Visual Identity Politics and Remix Society
#0:OnClassification

2. Creating a database

Everyday People Every Day: Creating a database on classification by De Volkskrant, 11 months, 464 articles

What do we actually talk about when dealing with classification in this 21st century Dutch media reality? What are the existing or traditional parameters that are used to organise society and its people into social groups? How can the clew of identifyers and labels be unraveled? 

The project took on a shape by creating a database. During a period spanning from September 2014 until July 2015, I daily gathered articles that talked about classifications from De Volkskrant[1]. During this eleven month period, I started to cut out and collect newspaper clippings that become the raw material for the database. This resulted in a collection of 464 clippings; raw body of data, consisting of images, facts, quotes and headlines. This became the designated area for a more in depth design research into the work of classification in Dutch media society.

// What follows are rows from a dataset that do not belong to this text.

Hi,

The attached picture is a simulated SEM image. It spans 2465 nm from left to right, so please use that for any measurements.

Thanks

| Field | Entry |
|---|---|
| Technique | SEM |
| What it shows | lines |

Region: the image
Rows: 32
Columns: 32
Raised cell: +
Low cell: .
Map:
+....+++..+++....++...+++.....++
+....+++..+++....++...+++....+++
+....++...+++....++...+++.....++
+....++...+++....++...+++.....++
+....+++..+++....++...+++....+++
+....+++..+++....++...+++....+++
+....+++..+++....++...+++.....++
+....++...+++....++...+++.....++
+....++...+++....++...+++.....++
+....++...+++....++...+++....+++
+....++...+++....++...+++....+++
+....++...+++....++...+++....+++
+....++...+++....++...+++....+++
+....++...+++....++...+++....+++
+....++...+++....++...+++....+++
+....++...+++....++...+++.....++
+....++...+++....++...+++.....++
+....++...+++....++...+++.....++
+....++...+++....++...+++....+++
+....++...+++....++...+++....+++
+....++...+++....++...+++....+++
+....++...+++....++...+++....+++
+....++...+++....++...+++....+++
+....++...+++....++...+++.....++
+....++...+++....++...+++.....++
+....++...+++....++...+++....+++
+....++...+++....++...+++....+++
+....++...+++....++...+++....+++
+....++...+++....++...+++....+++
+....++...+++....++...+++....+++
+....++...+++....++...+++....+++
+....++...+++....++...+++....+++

After the procedure of selection, the database was then further analysed by attaching metadata to the clippings. Metadata or ‘data about data’ is the data that describes the content and context of data in order to facilitate in the discovery of relevant information. After a process of trail and error and experimenting with existing, fictional and speculative, the metadata that was used to organize the clippings into a readable database were ‘location’, ‘classification’ (divided into ‘groups’), ‘institute’ and ‘typical words’. All metadata comes from words that were found in the newspaper clippings.  The different pieces of data were printed out on cards of 10 by 15 cm and held together by a box.

Go to: post-what.com/everydaypeopleeveryday for an online overview of the database.

Reflecting on the database

Organising data is a political act. In information design the designer cannot take a neutral position (Huygen, 2008). Every choice is made with intent to show insight of the relation between different data and therefore positioning itself in a hierarchical and rhetorical order. With the intent of sharing insight, communicating the essential or making it look pretty, every choice in designing order shows the agenda of the designer.

The database has many narratives, but if and how they reveal themselves is through the decision of grouping, labelling and putting it into hierarchy. The organisation I used here is based on the traditional classificatory systems of difference (Hall, 1997), because this system is at the basis of that what I want to understand; the mechanisms and effects of classification. By having set up the database like this, it has provided me with a collection of cards that could give insight into the significance of classification. In the next chapter ‘3. visual analyses‘ this database will be used for analyses and interpretations in order to understand the mechanism of human classification in Dutch media society.

[1] De Volkskrant (English: The People’s Paper) is one of the largest Dutch newspapers, that appears on a daily basis. Its target-audience is a large left-of-center group that is typed as ‘progressive’. Therefore, I consider de Volkskrant as representative of the state of the nation and a source of information from which a large group of Dutch people distract their meaning, values and beliefs.